The General Assembly, in revising the applicable Connecticut statute, § 49-42(b), in 1994 chose to rely on a payment date to commence the running of the statute of limitations; but unlike the Arkansas statute discussed above, § 49-42(b), does not include the "final payment" language. Rather, as quoted above, the statute runs from "the applicable payment date provided for in subsection (a) of Section 49-41a . . ." Section 49-41a(a) provides as follows: "When any public work is awarded by a contract for which a payment bond is required by section 49-41, the contract for the public work shall contain the following provisions: (1) A requirement that the general contractor, within thirty days after payment to the contractor by the state or a municipality, pay any amounts due any subcontractor, whether for labor performed or materials furnished, when the labor or materials have been included in a requisition submitted by the contractor and paid by the state or a municipality . . ."
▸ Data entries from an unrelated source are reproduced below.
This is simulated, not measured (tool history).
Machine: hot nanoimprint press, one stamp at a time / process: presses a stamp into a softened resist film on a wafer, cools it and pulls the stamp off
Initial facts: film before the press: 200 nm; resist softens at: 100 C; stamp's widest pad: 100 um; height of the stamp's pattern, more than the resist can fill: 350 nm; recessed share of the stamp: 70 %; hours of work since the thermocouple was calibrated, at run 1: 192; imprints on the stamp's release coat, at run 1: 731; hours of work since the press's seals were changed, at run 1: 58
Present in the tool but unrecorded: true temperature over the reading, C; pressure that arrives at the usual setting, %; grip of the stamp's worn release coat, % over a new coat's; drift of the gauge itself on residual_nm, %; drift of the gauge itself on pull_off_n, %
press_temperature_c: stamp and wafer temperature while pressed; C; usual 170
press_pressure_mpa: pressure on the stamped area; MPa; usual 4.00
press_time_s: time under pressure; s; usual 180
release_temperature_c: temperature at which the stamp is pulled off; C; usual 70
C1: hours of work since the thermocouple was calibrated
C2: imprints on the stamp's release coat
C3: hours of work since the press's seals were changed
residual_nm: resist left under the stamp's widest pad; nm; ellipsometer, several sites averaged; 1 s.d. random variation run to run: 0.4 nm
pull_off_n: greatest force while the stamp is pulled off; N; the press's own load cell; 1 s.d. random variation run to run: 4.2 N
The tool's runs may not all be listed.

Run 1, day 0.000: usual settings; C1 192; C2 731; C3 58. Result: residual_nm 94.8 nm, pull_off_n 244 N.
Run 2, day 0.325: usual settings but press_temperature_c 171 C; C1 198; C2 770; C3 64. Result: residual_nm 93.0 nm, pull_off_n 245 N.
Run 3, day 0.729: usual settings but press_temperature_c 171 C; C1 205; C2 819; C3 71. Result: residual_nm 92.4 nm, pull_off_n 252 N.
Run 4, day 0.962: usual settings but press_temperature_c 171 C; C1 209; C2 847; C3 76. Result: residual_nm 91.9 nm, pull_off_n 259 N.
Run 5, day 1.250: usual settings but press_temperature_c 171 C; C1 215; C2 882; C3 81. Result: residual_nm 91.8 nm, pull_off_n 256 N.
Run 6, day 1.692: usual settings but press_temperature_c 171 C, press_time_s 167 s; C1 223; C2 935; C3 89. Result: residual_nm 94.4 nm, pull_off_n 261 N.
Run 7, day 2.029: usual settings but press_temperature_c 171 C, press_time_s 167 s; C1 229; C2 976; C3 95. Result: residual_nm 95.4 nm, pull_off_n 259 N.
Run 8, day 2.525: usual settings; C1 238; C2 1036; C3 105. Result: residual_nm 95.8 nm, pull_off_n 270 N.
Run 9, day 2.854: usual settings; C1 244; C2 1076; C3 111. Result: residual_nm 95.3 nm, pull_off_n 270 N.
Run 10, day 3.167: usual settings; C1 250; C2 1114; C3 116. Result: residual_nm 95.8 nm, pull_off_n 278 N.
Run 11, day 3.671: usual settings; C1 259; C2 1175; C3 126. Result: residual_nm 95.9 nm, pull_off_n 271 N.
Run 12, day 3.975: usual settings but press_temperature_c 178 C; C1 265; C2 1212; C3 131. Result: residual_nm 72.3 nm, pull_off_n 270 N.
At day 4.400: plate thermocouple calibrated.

Judge Aurigemma has observed: "Section 49-42 was amended by Public Act 94-188, Sec. 16. That amendment changed the time in which to commence suit from one year after labor was last performed or; materials were last supplied to one year `after the applicable payment date provided for in subsection (a) of section 49-41a.'" B.W Dexter II v. A. Prete Son Construction Co., Superior Court, judicial district of Hartford/New Britain at Hartford, Docket No. CV 96 0557033 (August 23, 1996, Aurigemma, J.) ( 17 Conn. L. Rptr. 464). The Office of Legislative Research (OLR) report accompanying the 1994 amendment states: "The bill also bases the current one-year limitation for initiating a lawsuit arising from a surety's denial of liability for a claim on the general contractor's payment date instead of the last day work is performed."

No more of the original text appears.